Hexagonal (HEX)#

Pearson symbol: hP

Hexagonal lattice is described by the class HEX.

It is defined by two parameter: \(a\) and \(c\) with primitive and conventional lattice:

\[ \begin{align}\begin{aligned}\boldsymbol{a}_1 = (a/2, -a\sqrt{3}, 0)\\\boldsymbol{a}_2 = (a/2, a\sqrt{3}, 0)\\\boldsymbol{a}_3 = (0, 0, c)\end{aligned}\end{align} \]

Variations#

There are no variations for hexagonal lattice. One example is predefined: hex with \(a = \pi\) and \(c = 2\pi\).

Example structure#

Default kpath: \(\Gamma-M-K-\Gamma-A-L-H-A\vert L-M\vert K-H\).

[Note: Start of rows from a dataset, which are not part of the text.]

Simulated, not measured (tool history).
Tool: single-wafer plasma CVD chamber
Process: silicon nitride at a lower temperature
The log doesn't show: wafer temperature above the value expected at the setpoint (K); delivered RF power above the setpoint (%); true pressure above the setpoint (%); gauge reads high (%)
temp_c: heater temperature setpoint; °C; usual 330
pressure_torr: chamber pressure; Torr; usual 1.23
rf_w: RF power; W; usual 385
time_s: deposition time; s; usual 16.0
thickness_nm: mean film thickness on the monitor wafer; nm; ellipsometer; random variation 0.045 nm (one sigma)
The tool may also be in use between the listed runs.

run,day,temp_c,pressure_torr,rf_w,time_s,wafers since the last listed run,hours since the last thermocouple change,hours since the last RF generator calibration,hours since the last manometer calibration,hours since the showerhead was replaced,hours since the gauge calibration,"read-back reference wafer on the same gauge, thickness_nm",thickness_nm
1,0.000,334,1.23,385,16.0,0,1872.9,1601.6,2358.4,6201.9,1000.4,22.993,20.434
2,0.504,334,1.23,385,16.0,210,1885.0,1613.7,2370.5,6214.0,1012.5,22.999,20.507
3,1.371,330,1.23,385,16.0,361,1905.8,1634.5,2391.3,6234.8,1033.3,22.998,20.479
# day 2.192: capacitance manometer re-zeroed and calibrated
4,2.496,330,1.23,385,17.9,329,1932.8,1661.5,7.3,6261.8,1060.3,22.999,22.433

Brillouin zone and default kpath#

Picture

Code
../../../../../_images/hex_brillouin.png 
import radtools as rad

l = rad.lattice_example(f"HEX")
l.plot("brillouin-kpath")
# Save an image:
l.savefig(
    "hex_brillouin.png",
    elev=19,
    azim=20,
    dpi=300,
   bbox_inches="tight",
)
# Interactive plot:
l.show(elev=19, azim=20)
Primitive and conventional cell#

Picture

Code
../../../../../_images/hex_real.png 
import radtools as rad

l = rad.lattice_example(f"HEX")
l.plot("primitive")
# Save an image:
l.savefig(
    "hex_real.png",
    elev=35,
    azim=23,
    dpi=300,
   bbox_inches="tight",
)
# Interactive plot:
l.show(elev=35, azim=23)
Wigner-Seitz cell#

Picture

Code
../../../../../_images/hex_wigner-seitz.png 
import radtools as rad

l = rad.lattice_example(f"HEX")
l.plot("wigner-seitz")
# Save an image:
l.savefig(
    "hex_wigner-seitz.png",
    elev=32,
    azim=10,
    dpi=300,
   bbox_inches="tight",
)
# Interactive plot:
l.show(elev=32, azim=10)